What happened to the triple crown initiative?
Microsoft needs to provide a tool that will peg me.
Let's just be honest and say that we've hedged our future on whatever Microsoft wants us to implement.
It's not a digital transformation, it's a Microsoft transformation.
For sure a contribution to chevron’s demise is the fact that digital transformation has taken the priority and has become a distraction over good ol oilfield business practices. Digital tools is rarely THE solution and often adds complexity. Supportive of technology and innovation and cool apps and so on.but don’t lose sight of the prize. $$s matter and we have to deliver.
For sure a contribution to chevron’s demise is the fact that digital transformation has taken the priority and has become a distraction over good ol oilfield business practices. Digital tools is rarely THE solution and often adds complexity. Supportive of technology and innovation and cool apps and so on.but don’t lose sight of the prize. $$s matter and we have to deliver.
Digital transformation is what will enable us to compete at a lower cost and survive. Along with a good vision.
MW planned on milking Permian shale, Australian gas, and Tengiz to pay the dividend and exec bonuses, no other MCPs planned (i.e., no growth plans). He'll be able to do that at least until his own retirement. After that, good luck Chevron! (Gone by 2035?) Maybe one of the high-pots with a MBA or digital degree can transform Chevron Into Google, Amazon, or Apple?!?
Thanks for pointing out the obvious. Just like everyone one day will go into the dirt, all the oil companies will fail. May not be today or next year, but in 200 years they will be gone. Unfortunately for you, you will not be able to milk it for that long. So stop pondering and start working while you have a paycheck.
Chevron is old school, and has survived and pays one of the highest dividends, go figure.
They are doing something right. The last 5 years have been screwy, but everyone, the service companies and oil companies were all high on the price of oil/gas due to the last gulf war, when that wound down, they realized they didn't have the margins in place they needed. This will level out. The "green" id--ts who think solar/wind will solve our energy needs are smoking the wrong weed.
Even hydro dam "batteries" will not solve the solar storage issue. Look at what happened with power in Texas this winter due to green. It failed. Electric cars will not be the doom of oil/gas/coal, because they just plug into the existing grid. Research and find > 40% of EV car owners have switched back to non-electric. Why? because you can't even get 300 miles and then you have to search for a charging location and wait 2-8 hours. EV cars only work if you have a short commute, power couplings at both ends (home and office) AND you do not get stuck in traffic.

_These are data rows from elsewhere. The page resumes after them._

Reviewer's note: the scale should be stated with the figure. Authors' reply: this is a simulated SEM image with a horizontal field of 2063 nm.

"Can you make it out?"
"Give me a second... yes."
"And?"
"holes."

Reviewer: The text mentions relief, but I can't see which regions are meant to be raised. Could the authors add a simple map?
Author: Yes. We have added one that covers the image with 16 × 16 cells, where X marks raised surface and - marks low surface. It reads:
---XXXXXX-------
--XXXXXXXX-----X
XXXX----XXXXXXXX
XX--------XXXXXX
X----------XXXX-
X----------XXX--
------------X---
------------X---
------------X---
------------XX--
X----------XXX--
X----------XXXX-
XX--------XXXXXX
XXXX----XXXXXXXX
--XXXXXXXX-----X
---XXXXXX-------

lol at the service company comment. Operators dictate the terms - service companies do the catering
Oil and gas is not really about innovation. It’s about safely sucking poison out of the ground, transporting it and cooking it. Not much has changed about it in 100 years. As the industry develops new technology, Chevron is a slow follower, with examples like 4d seismic, Permian shale, etc. If you like innovation you need to move to a much smaller company in the service realm.